– A book review by the WLHG
published in Windlesora 11 (1992)
© 1992 WLHG
I take great pleasure in reviewing Valerie Bonham’s latest book about the Community of St John the Baptist in Hatch Lane, Windsor. The second volume in the trilogy about this remarkable community is based on meticulous research into the archives of the convent where the case histories of fallen women have been collected and have now been made available to the author. Full and informative footnotes have been neatly confined to the end of each chapter so that the text flows with readable enjoyment and the work of the Sisters unfolds before us in the pages of this book.

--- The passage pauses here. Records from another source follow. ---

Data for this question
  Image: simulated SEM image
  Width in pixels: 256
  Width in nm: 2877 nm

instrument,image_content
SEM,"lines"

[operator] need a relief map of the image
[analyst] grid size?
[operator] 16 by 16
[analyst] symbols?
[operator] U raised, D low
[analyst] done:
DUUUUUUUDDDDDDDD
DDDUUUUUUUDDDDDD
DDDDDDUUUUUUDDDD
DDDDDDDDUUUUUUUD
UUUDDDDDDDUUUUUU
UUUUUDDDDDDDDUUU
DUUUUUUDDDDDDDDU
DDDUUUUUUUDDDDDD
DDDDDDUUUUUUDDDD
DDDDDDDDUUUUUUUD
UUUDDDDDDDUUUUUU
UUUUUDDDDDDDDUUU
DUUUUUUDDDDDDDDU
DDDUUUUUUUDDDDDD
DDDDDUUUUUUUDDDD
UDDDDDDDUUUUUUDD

The social conditions of the second half of the 19th century were such that many otherwise respectable women had fallen out of respectable society and stood in need of help. It was the work of the Sisters to rescue such women and within the compassionate and safe walls of the convent, help them to regain their self-respect after retraining them for domestic work in the world outside.
The difficulties of such a mission could only be undertaken by those Sisters (often from privileged and titled families) who had tremendous strength of character and an unshakable vocation. Such a woman was Harriet Monsell. the Mother Foundress of the Community. As the author points out, it is a great pity that the correspondence of Mother Harriet has perished. She was an outstanding figure, who moved easily in the highest circles and counted amongst her friends William and Catherine Gladstone and Archbishop Tait. Such were her achievements that she should have been as famous as Florence Nightingale and to have been included with the eminent Victorians.
Valerie Bonham has also tackled with great skill, that period in church history known as the Oxford Movement, when controversy raged in the Church of England but also led to the flowering of such missions as that of the Community of St. John the Baptist.
The book is a substantial and richly detailed work which the local and religious historian might dip into and come away rewarded with information from an impeccable source. A researcher in Women’s Studies would find a collection of case histories which catalogue not only instances of oppression but also, in the character of Harriet Monsell, the first glimmerings of female emancipation.
Sheila Rooney
BONHAM, Valerie A Place in Life: The Clewer House of Mercy, 1849-83
Valerie Bonham and CSJB 1992 ISBN 0 9508710 2 8 Paperback £10.95 304pp.